New Reporting Requirements - A Foreign Concept For Many Taxpayers

 

By Dave Porter, Law Offices of David B. Porter

 

The Internal Revenue Service is imposing more and more reporting requirements on taxpayers in order to try to verify that U.S. citizens and residents are reporting their worldwide income and paying the correct tax.

Most taxpayers know by now that there is a reporting obligation to file a Form 90-22.1 Report of Foreign Bank and Financial Accounts (FBAR) if they have foreign accounts with an aggregate value of more than $10,000 during the calendar year.

Now, there is an additional reporting requirement for U.S. taxpayers with foreign accounts. As part of the Foreign Account Tax Compliance Act of 2010, a new form — Form 8938 Statement of Specified Foreign Financial Assets— is required to be filed by many taxpayers with their income tax returns.

The new act requires an individual living in the U.S. who holds any interest in a specified foreign financial asset, including an account maintained at a foreign financial institution, to report certain information to the IRS if the aggregate value exceeds $50,000 on the last day of the year, or $75,000 on any day of the year. There are other thresholds for married individuals and those living abroad.

There are overlaps between the information to be reported on Form 8938 and the FBAR. However, Form 8938 does not replace the FBAR. Taxpayers may now be required to file both forms!

Presently, only individuals must file Form 8938. Domestic entities are not required to file Form 8938 yet, although they remain subject to the other numerous information reporting forms.

A $10,000 penalty applies for failure to file a Form 8938, and the penalty is increased by an additional $10,000 (up to a maximum of $50,000) for each 30 day period the failure continues after the IRS mails a notice about the omission.
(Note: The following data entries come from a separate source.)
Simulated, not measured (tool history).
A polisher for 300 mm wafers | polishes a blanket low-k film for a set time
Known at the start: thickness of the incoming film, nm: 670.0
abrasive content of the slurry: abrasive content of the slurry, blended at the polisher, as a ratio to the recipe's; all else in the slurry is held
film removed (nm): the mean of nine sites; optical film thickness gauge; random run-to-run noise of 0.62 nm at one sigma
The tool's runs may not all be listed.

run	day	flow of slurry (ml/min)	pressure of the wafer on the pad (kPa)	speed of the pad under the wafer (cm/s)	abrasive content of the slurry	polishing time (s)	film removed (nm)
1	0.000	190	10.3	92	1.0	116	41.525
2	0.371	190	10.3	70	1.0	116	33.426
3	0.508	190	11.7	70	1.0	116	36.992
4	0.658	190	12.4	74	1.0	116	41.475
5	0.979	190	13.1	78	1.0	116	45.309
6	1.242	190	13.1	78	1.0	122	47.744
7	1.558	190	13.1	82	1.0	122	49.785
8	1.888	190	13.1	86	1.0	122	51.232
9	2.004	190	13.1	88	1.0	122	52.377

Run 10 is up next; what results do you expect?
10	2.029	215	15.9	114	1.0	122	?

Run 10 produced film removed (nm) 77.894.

If Form 8938 is not filed or a foreign financial asset is not reported on Form 8938, then the statute of limitations to audit those items does not begin to run.

We have a self-reporting income tax system, and the IRS needs people to fess up. On January 9, 2012, the IRS announced that it has reopened the offshore voluntary disclosure program (OVDP). The previous two programs resulted in the collection of more than $4.4 billion for the IRS. The penalties under the OVDP have been increased, but there is currently no deadline to apply for the OVDP.